Upload remapping is a bit too enthousiastic

When a backup is restored to a database with a different name, there is a neat little piece of code in restorer.rb that attempts to fix this.

https://github.com/discourse/discourse/blob/master/lib/backup_restore/restorer.rb#L448

However, this renames ALL upload filenames, not just the ones that were extracted from the archive. If the database name occurs in an S3 path (which obviously does not change), it changes it as well, causing all images to fail loading.

3 Likes

What do you think here @tgxworld?

Would changing this to include the trailing slash have helped?

DbHelper.remap("uploads/#{previous_db_name}/", "uploads/#{current_db_name}/")

That feels more correct in any case.

No - I’m talking about filenames like //discourse-cloud-file-uploads.s3.dualstack.us-west-2.amazonaws.com/standard11/uploads/DBNAME/original/1X/abcd.....jpg

So I think we’d need to exclude uploads starting with // or something like that.

We’re experiencing the pain of this quite abit while migrating local uploads to S3. Unfortunately, no amount of hacky remaps can fix this properly. What we’re currently working on at the moment is to remove/disallow upload links in Post#raw. The short upload url, ![test](upload://asdikajsdiasds.png), will be used as the public interface for access to uploads in raw.

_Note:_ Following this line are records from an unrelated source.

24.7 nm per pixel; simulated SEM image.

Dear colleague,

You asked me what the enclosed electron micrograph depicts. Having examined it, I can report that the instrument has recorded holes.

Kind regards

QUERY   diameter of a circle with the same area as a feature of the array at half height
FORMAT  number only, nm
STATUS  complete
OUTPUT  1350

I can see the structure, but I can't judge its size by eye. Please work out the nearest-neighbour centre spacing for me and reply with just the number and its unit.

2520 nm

Once that is done, we will only have to remap the urls in the uploads table and do a rebake of affected posts.

6 Likes

“only” have to do a rebake… yes, on one hand I think it’s good to get rid of the hacky remaps, on the other hand it seems like the backup/restore and migrate from/to S3 processes are getting more and more complicated and hard.

See also a number of issues in Migrate_from_s3 problems which are kind of related but they’re not all covered by your proposed solution.

I do not think so, the moves will get significantly simpler. Walk the uploads table and upload all files to new s3 bucket, rebake and you are done.

They do though become more expensive computation wise cause a rebake is required.

This is a cost I think is worth bearing given we get a correct move at the end of the process. But, we have the flexibility of still doing database replace :roller_coaster: as we do today for the cooked column and post revisions if that is how we roll, the key change in the process is that we leave posts.raw alone and then have 0% of corruption there. posts.raw and posts_uploads auto generated map will always be stable.

4 Likes

Ok - good point.

I think a significant improvement would be to walk the uploads table instead of posts (see the topic I linked above) and that would indeed leave the flexibility to replace in posts.cooked

Is this still an issue @sam?

upload:// links in raw markdown help this a lot. I am not sure if @gerhard amended it so we queue a complete rebake post restore. (I think we do)

1 Like

It depends. We do a rebake of all posts that contain uploads when optimized images aren’t included in backups (which is the default). Otherwise we rely only on the remaps.

2 Likes

We should probably change it to unconditionally rebake, its safer.

2 Likes

Sure, I just changed it. It will be included in the big refactoring of backups & restores.

5 Likes